Rock and a Hard Place Press sponsored a webinar with S A Cosby recently, and it was full of great information! If you get a chance to sit in on a panel, class, or webinar with Mr. Cosby, do it. Why?
- Is more well read in and out of the genre than many of my MFA classmates.
- Is generous with references and examples to illustrate each point. Your TBR pile will grow.
- Welcomes comments from attendees throughout the webinar, meaning we get to learn from everybody!
- Has genuine insight into the structure and elements of crime stories without being bound by tradition.
- Is funny, welcoming, and encouraging to all his fellow writers.

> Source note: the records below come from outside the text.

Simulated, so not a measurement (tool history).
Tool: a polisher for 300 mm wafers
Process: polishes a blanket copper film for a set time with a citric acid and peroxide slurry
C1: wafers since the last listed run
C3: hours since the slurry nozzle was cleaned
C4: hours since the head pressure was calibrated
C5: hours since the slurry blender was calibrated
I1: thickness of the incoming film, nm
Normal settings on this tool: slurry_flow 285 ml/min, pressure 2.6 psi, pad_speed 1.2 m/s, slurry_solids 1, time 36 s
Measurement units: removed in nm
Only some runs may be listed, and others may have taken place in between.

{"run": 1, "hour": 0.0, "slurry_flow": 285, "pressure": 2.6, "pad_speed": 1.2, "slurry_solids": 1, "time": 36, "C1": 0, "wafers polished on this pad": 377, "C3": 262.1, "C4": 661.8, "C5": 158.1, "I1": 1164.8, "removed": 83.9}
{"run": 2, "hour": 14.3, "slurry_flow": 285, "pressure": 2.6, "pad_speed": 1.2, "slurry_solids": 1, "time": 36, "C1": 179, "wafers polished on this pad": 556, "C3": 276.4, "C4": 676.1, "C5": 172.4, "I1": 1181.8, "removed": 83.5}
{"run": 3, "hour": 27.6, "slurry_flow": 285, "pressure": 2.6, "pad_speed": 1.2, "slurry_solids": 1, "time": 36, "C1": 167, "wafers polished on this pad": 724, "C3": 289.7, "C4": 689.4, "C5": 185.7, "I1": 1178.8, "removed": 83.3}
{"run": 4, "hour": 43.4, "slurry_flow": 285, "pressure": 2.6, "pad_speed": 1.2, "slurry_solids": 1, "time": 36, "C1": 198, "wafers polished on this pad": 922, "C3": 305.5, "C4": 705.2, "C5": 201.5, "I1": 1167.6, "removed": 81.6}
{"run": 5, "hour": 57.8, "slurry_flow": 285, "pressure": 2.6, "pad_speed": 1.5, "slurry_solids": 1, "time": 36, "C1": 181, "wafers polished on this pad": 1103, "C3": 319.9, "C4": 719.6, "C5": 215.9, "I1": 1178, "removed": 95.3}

Here are the highlights I noted. Errors are mine.
Informing characters through violence
The title of Cosby’s talk intrigued me. I’ve used the threat of violence, violence off the page, or the aftermath of violence in my crime stories far more often than actual violence. Even when I do have a physically violent scene, it tends to be one beat as I don’t know how else to keep from killing my protagonist. Also, honestly, my life has been pretty easy and outbursts of violence have been limited. Coming of age in Las Vegas, which at that time was frequently violent or violence-adjacent, I learned just enough self-defense to create a window for running away. The one time a stranger was clearly sizing me up for an attack, my R-cortex took over and it had me bluff my way to safety. So what I don’t know about violence would fill a very large book…
I think of character and plot as two different views of the same thing. Thus, Cosby’s premise, that acts of violence on the page reveal character as much as they advance the plot, makes perfect sense. Here are some of the things I learned from attending the webinar.
Be true to your reader, your world, your character
Set boundaries–the limit on what your protagonist is willing to do, violence-wise, and stay consistent. If she’s challenged to go one step beyond, make sure the reader understands what’s at stake for her, and why she might be willing to go past her limits. And don’t forget the consequences.
Be sure you as the writer know why your character is committing violence, or allowing themselves to be pulled into a violent situation. And know how much your protagonist can realistically take (where “realistic” is a sliding scale, depending on genre, tone, and the world you’ve created. Jack Reacher’s “realistic” is quite different from Miss Marples).
At the end of a violent scene, the reader should understand how the plot has advanced, and how the character(s) may have changed (or we may have learned something new about them), setting up expectation and anticipation both. In other words, while the conflict of the scene may be resolved, the reader should be thinking both, “I KNOW something’s going to happen–but I’m not sure WHAT, exactly.”
Violent characters like Mouse in DEVIL IN A BLUE DRESS can function as metaphors as well as literal characters. Even so, they should have arcs and lives of their own. Avoid the Magical Bodyguard syndrome to keep readers engaged.
I’m quite in awe of the breadth and depth of Cosby’s reading, and hope to have a chance to apply what I learned in my WiP, set in Hilo, HI in the 1930s, a world well acquainted with all manner of violence.